STANFORD, Calif. - Lexie Hull, Kiana Williams and Ashten Prechtel received recognition from the league's media when their award votes were announced by the conference office Wednesday morning.

The Pac-12 media awards are in their 11th year and are in addition to the conference awards voted on by the league's coaches, which were announced yesterday. The panel includes both local and national media members.

Prechtel was named the Pac-12 Sixth Player of the Year, while Hull and Williams solidified their spots on the All-Pac-12 team. Prechtel was ineligible to win Sixth Player of the Year in the coaches' vote due to a conference rule mandating a player not start more than 25 percent of conference games to be considered for the award. Prechtel started 28 percent. 

Also named honorable mention All-Freshman by the league coaches, Prechtel averages 7.4 points and 5.0 rebounds per game. From Colorado Springs, Colo., Prechtel has made six starts for the Cardinal and ventured into double figures 12 times, the most of any of Stanford's first year players. Prechtel has featured four double-doubles, three of which came in conference play, including a career performance at Washington State with 19 points and 14 rebounds.

An adept 3-point shooter, Prechtel is tied for fourth on the team with 23 made long balls this season, and featured heroics at home against Colorado, tying the game with 1.6 seconds left on an inbounds play at home vs. the Buffs. She ranks second on the Cardinal with 30 blocked shots. 

Hull, named to both the All-Pac-12 Team and All-Defensive Team by the coaches, in addition to her All-Pac-12 nod by the media, is second on the squad in scoring, averaging 13.5 points per game, but leads the team in rebounding with a 6.0 average. The sophomore from Spokane, Wash. has scored in double figures 21 times this year, including six 20-plus point games and a career-high 29 in overtime against Colorado. 

Oftentimes tasked with guarding the opposition's best offensive weapons, Hull has proven her merit as a defensive stopper, leading Stanford with 46 steals. She swiped a career-best seven in the first half alone in the Cardinal's victory over Ohio State in December, and her season and career best effort on the boards came in a loss at Texas, as Hull pulled down 12 rebounds against the Longhorns. Hull is one of two players to start in all 30 games for the Cardinal, and she showed up big under the bright lights against No. 3 Oregon, scoring 27 points with a career-high six 3-pointers. Hull has been a key example of versatility for Stanford this season, also dishing 61 assists, good for second on the squad.

Williams, now a two-time member of the All-Pac-12 team, leads the Cardinal in both scoring and assists, and ranks tied for first with Lexie Hull, owning 57 made 3-pointers. The true floor general for the Cardinal, Williams averages 34.0 minutes per game and is joined by Hull as the only player to start every contest. Williams' scoring average has risen as the season wears on, now up to 14.6 points per game, including six straight games in double figures as Stanford ventures into the postseason, her best scoring stretch of the year. 

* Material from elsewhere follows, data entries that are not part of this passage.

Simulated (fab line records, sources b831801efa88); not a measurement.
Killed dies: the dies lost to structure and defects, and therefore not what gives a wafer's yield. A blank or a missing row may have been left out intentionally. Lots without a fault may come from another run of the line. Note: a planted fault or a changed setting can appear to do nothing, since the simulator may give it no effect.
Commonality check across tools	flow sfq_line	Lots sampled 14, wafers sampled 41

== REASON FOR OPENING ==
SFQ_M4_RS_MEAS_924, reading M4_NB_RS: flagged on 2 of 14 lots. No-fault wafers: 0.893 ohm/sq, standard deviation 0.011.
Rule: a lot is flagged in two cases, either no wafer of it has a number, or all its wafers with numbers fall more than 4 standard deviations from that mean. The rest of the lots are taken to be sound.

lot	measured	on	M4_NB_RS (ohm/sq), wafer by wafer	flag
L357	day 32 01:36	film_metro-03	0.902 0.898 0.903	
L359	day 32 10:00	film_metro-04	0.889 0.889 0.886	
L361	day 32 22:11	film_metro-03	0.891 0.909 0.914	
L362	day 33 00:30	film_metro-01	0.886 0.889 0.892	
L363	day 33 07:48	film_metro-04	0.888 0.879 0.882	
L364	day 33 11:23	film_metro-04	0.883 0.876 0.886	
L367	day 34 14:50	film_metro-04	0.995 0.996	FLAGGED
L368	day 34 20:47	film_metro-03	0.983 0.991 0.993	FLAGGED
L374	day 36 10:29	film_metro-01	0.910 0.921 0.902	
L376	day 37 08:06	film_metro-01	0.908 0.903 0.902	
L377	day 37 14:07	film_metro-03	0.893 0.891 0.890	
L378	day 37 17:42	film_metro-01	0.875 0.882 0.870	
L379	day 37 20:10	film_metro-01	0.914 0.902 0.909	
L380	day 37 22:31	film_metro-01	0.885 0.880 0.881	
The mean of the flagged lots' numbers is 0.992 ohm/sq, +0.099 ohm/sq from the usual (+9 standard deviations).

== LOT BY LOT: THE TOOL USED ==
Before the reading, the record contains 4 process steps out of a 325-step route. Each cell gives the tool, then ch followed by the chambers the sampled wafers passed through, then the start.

Williams is up to 22 double-digit scoring efforts this season, as she has led the Cardinal in scoring a team-leading 10 times. Her seven 20-plus point games are also tops on the team, and she dishes a Stanford-high 3.8 assists per game when she's not putting the ball in the basket herself. Understanding the defensive scout has been a key competent of Williams' game, and Williams ranks second with 33 steals this season. Perhaps her most talked about moment of the year was her heroics in Boulder, scoring the game-tying 3-pointer with 12 seconds left in regulation, getting a steal, and heaving a 40-foot, game-winning buzzer-beater against Colorado in February, earning SportsCenter's top play of the weekend. That game was Williams' finest in the scorebook, as the junior finished with a career-high 29 points and seven 3-pointers. Williams has risen up the record book in her third year on campus, becoming the program's 41st 1,000 point scorer earlier in the season against Tennessee, and now sitting fifth all-time with 219 made 3-pointers.

Stanford, the No. 3 seed in the upcoming Pac-12 Tournament, has a bye into the quarterfinals and will play the winner of No. 6 Oregon State and No. 11 Washington State on Friday, March 6 at 8:30 p.m.